I'm posting this link here because every guy that has to buy a gift for a wife or girlfriend needs to see this before he makes a bad purchase. http://link.brightcove.com/services/link/bcpid1370868150/bctid3130509001
Now that is funny. I've got to tell you guys something. Last year for Christmas my husband got me a hardfloor steam cleaner. It's sort of a vacumn cleaner for tile and wood floors. Did he end up in the dog house? Nope. I actually wanted that steam cleaner and was very happy to get one.
oh great, no pressure at all now! I'm still trying what to get my girlfriend for Christmas. I got her a $400 watch for her birthday (I know, extremely stupid). Now I have to slowly bring down the caliber down to gift cards. Won't be easy.
My wife ASKED me to get her a vacuum cleaner this year. Hell no. I'm not falling for that. Maybe she really thinks she wants one, but she'll still stab me in the face if I get it. I could be wrong, maybe I'm just gun-shy. It's just reflex, they can't help it. Out comes the vacuum cleaner and next thing she's telling cops she doesn't remember anything, it all went black, and you've got a fork in your eye. No way. But now what? She specifically told me what she wanted. If I get her anything else I have Disobeyed. So the answer is to get her the vacuum cleaner before Christmas. Well before. And it's "our" vacuum cleaner, not hers, even though I'll rarely ever touch it if I'm lucky.

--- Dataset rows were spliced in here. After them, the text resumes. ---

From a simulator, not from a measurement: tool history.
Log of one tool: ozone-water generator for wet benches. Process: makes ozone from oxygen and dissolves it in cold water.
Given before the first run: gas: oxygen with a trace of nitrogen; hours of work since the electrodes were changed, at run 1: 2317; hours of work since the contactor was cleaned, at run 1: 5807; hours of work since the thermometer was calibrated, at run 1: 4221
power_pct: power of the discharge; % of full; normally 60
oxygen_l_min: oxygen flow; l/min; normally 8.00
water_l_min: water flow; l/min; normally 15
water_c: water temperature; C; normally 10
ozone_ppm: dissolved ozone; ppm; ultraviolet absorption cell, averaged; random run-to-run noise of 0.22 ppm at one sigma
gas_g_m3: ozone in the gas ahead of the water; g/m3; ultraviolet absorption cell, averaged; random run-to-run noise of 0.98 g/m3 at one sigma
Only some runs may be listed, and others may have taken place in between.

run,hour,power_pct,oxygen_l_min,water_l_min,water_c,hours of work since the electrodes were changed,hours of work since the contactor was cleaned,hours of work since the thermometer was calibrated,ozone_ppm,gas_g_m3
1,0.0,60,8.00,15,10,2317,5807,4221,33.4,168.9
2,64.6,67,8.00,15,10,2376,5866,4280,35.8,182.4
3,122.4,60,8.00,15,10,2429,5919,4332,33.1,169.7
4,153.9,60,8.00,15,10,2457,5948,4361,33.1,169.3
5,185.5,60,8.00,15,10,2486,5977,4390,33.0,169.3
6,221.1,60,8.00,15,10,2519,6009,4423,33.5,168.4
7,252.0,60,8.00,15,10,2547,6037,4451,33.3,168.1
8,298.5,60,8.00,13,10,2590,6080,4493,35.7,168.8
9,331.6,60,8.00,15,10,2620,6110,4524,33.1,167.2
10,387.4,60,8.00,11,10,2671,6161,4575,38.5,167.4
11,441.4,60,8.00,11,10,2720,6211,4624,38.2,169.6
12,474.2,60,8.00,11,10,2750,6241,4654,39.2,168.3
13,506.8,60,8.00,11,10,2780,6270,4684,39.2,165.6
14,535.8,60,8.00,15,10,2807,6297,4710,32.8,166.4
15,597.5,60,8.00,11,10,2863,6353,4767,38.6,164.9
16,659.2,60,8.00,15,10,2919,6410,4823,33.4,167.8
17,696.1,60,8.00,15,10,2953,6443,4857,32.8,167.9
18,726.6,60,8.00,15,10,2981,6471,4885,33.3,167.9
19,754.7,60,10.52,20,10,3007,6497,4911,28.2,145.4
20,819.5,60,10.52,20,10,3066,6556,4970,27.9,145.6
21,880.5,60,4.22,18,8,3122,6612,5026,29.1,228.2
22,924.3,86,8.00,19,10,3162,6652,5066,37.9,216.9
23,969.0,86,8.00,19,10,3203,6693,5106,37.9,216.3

If she wants a vacumn cleaner for Christmas and specifically asked for one then get her one. Just be absolutely sure that is what she wants. Ask her to help you pick one out. Sit her down with you and go on the interent and compare different kinds, different prices and different stores to find just the right one. If you get her to do this with you it will show that you are seriously wanting to get her what she wants. It will give her plenty of chances to back out of the idea if she changes her mind and no excuse later to say that she did'nt want one after all.
Well said, JD. I was lucky this year. She picked out what she wanted and was with me when we bought it. It's a big old chandolier that she loved at the Habitat for Humanity store.
Well I'm only 29, and will have been married only six years in January. But they've been six long years.
Holy crap, you got me soooo scared i don't know what to do now. For God sakes I DO NOT WANT TO END UP THERE, I AM THAT SCARED. Did you see that guy had hair when he went in, what the hell am i gonna do.........help! To think i was gonna get my wife an 8'' rear end and then tell her " No it doesn't look to big".
Here's the problem. There is no manual for us to read and men are vindictive. What do I mean by that? Men function like this. If we go through an awful initiation, do we say to ourselves, "I need to warn the next guy." No. We say, "I can't wait till next year when I get to give it so some poor sucker." If we learn something the hard way, we like to see the next guy to learn it that way, too...and laugh. Women don't do that. They pass info along to the next gal. True personal story. For a whole year, I heard nothing from my wife except that she needed to exercise. We looked at exercise equipment and gym memberships that year. We didn't do anything. Our anniversary was coming up, so I thought I would surprise her with an exercise slant board. That was our first anniversary in 1983. I still hear about it about once per year. Mostly I hear it when she is telling a new friend the story. I will never, ever live that one down. It was as bad as forgetting the anniversary.
You're right, Hawkco. Mankind as a whole does not share enough of this type of information. "Relationship" information, if you will. Women have Oprah, Dr. Phil, (whom I would love to meet on a dark street corner one day) Lifetime, WE, Oxygen... And YES, we have some Man Channels, but we waste them all on sports. We really need to be helping each other out. Here's more advice then... For those of you planning to get married. Well, no, more specifically I mean planning a wedding... When she asks you something like, what you think the colors of the bridesmaids' hair accessories should be and whether it would be tacky if they aren't the same shade of lilac as their bouquets... Never... Ever... Say "I don't care." I know you don't, and deep down she knows it too, but this is one time when you should lie. There is no wrong answer except the truth. Don't even think about the question when you answer - she already knows the answer, and this is a test. Listen to her tone and body language, and just agree with whatever she's not quite saying. If you can master that skill, there is hope. But "I don't care" will get you killed.
So that's why I relate to men better than I do other woman. I can't stand Oprah, Dr. Phil ( IMHO ) is the biggest quack to waddle down the street since the days of snake oil peddlers and the other networks I never watch. I'd rather have a root canal than waste my time watching soap operas. Give me SPIKE TV, The Speed Channel, The Outdoor Channel, Sci-Fi, and the Discovery Channel and I'm happy.